Today marks the 20th anniversary of the fall of the Berlin Wall which divided free West Germany from Soviet-dominated East Germany.
I was stationed in England when Ronald Reagan gave his famous “Tear Down This Wall” speech, and I was still living in England when that despicable wall came down.
I realize that today, the 20th anniversary of the fall of the wall, is probably a “day of infamy” for President Barack Obama and many in his administration who are so enamored with Marxism (Obama did, after all, have more important things to do), but for freedom-loving Americans and Europeans it is a joyous day.
One of the things President Ronald Reagan did to push back at the Soviet Union was to install intermediate-range missiles in Europe to stand against Soviet aggression.
I frequently worked at one of the Ground Launched Cruise Missile (GLCM) bases in England which help push the Soviet Union to collapse. The Soviets ended up coming to the negotiating table when they saw we were serious about opposing them, and the result was the Intermediate Nuclear Forces (INF) treaty that eliminated this class of nuclear missile on both sides. I frequently supervised special security posts when Soviet inspection teams came to our GLCM base to ensure treaty compliance. It was an honor to be involved even in a small way in such historic events.
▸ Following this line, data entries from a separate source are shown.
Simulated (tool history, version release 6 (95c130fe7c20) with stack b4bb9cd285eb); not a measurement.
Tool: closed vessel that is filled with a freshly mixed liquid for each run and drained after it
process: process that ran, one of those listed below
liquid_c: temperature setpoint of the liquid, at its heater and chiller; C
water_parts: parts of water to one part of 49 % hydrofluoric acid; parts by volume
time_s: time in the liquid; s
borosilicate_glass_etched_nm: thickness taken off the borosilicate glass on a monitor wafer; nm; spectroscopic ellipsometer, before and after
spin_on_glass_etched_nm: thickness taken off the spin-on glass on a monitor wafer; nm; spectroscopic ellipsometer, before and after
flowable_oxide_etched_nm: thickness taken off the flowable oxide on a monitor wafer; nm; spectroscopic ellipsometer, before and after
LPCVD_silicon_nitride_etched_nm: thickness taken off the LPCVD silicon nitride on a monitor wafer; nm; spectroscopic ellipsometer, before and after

It was even more joyous to see freedom break out across Europe in the summer of 1989 and to see the Berlin Wall finally come down.
Celebrating New Years Eve in 1989 with my British friends, I cannot count the times as we walked the streets that I was approached by grateful Britons and other nationalities, thanking me as an American for being there in Europe to stand for freedom and for helping bring down the Wall. I was kissed by so many European women that I didn’t know, it felt a little like how it must have been in the euphoria as World War II ended.
The fall of the Wall and the end of Soviet communism was, of course, a team effort. British Prime Minister Margaret Thatcher stood resolute against this evil empire, as did Pope John Paul, Lech Walesa from Poland and many others. But there can be no reasonable doubt that it was President Ronald Reagan’s determination and decisive action that made this success possible.
And now I have a piece of that evil wall in my souvenir collection as a reminder of the triumph of freedom over evil, a souvenir that I treasure probably above all others I possess.
Instead of embracing Marxism as our leaders are currently hell-bent on, we must stand strong, resolute and unwaveringly against this un-American, anti-freedom, evil philosophy.